Introduction
As accepted answer from matchew is wrong, regarding Antoine's comment: Because awk
will do alphanumeric comparisons. So if you logfile list events across the end and begin of two months:
[27/Feb/2023:00:00:00
[28/Feb/2023:00:00:00
[01/Mar/2023:00:00:00
awk
will consider:
[01/Mar/2023:00:00:00
< [27/Feb/2023:00:00:00
< [28/Feb/2023:00:00:00
Wich is wrong! You have to compare date stings!!
For this, you could use libraries. Conforming to the language
you use.
I will present here two different way, one using perl with Date::Parse
library, and another (quicker), using bash with GNU/date.
As this is a common perl task
And because this is not exactly same than extract last 10 minutes from logfile where it's about a bunch of time upto the end of logfile.
And because I've needed them, I (quickly) wrote this:
#!/usr/bin/perl -ws
# This script parse logfiles for a specific period of time
sub usage {
printf "Usage: %s -s=<start time> [-e=<end time>] <logfile>\n";
die $_[0] if $_[0];
exit 0;
}
use Date::Parse;
usage "No start time submited" unless $s;
my $startim=str2time($s) or die;
my $endtim=str2time($e) if $e;
$endtim=time() unless $e;
usage "Logfile not submited" unless $ARGV[0];
open my $in, "<" . $ARGV[0] or usage "Can't open '$ARGV[0]' for reading";
$_=<$in>;
exit unless $_; # empty file
# Determining regular expression, depending on log format
my $logre=qr{^(\S{3}\s+\d{1,2}\s+(\d{2}:){2}\d+)};
$logre=qr{^[^\[]*\[(\d+/\S+/(\d+:){3}\d+\s\+\d+)\]} unless /$logre/;
while (<$in>) {
/$logre/ && do {
my $ltim=str2time($1);
print if $endtim >= $ltim && $ltim >= $startim;
};
};
This could be used like:
./timelapsinlog.pl -s=09:18 -e=09:24 /path/to/logfile
for printing logs between 09h18 and 09h24.

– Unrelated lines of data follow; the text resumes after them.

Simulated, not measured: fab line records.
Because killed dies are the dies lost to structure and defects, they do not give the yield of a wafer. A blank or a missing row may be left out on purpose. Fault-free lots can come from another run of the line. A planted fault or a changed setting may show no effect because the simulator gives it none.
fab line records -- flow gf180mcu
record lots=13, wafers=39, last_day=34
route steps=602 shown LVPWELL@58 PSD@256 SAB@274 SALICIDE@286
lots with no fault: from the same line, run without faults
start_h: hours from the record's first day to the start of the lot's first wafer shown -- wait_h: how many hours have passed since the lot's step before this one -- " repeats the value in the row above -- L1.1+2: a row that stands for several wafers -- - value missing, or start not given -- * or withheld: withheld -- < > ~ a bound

./timelapsinlog.pl -s='2017/01/23 09:18:12' /path/to/logfile
for printing from january 23th, 9h18'12"
upto now.
In order to reduce perl code, I've used -s
switch to permit auto-assignement of variables from commandline: -s=09:18
will populate a variable $s
wich will contain 09:18
. Care to not miss the equal sign =
and no spaces!
Nota: This hold two diffent kind of regex for two different log standard. If you require different date/time format parsing, either post your own regex or post a sample of formatted date from your logfile
^(\S{3}\s+\d{1,2}\s+(\d{2}:){2}\d+) # ^Jan 1 01:23:45
^[^\[]*\[(\d+/\S+/(\d+:){3}\d+\s\+\d+)\] # ^... [01/Jan/2017:01:23:45 +0000]
Quicker** bash
version:
Answering to Gilles Quénot's comment, I've tried to create a bash version.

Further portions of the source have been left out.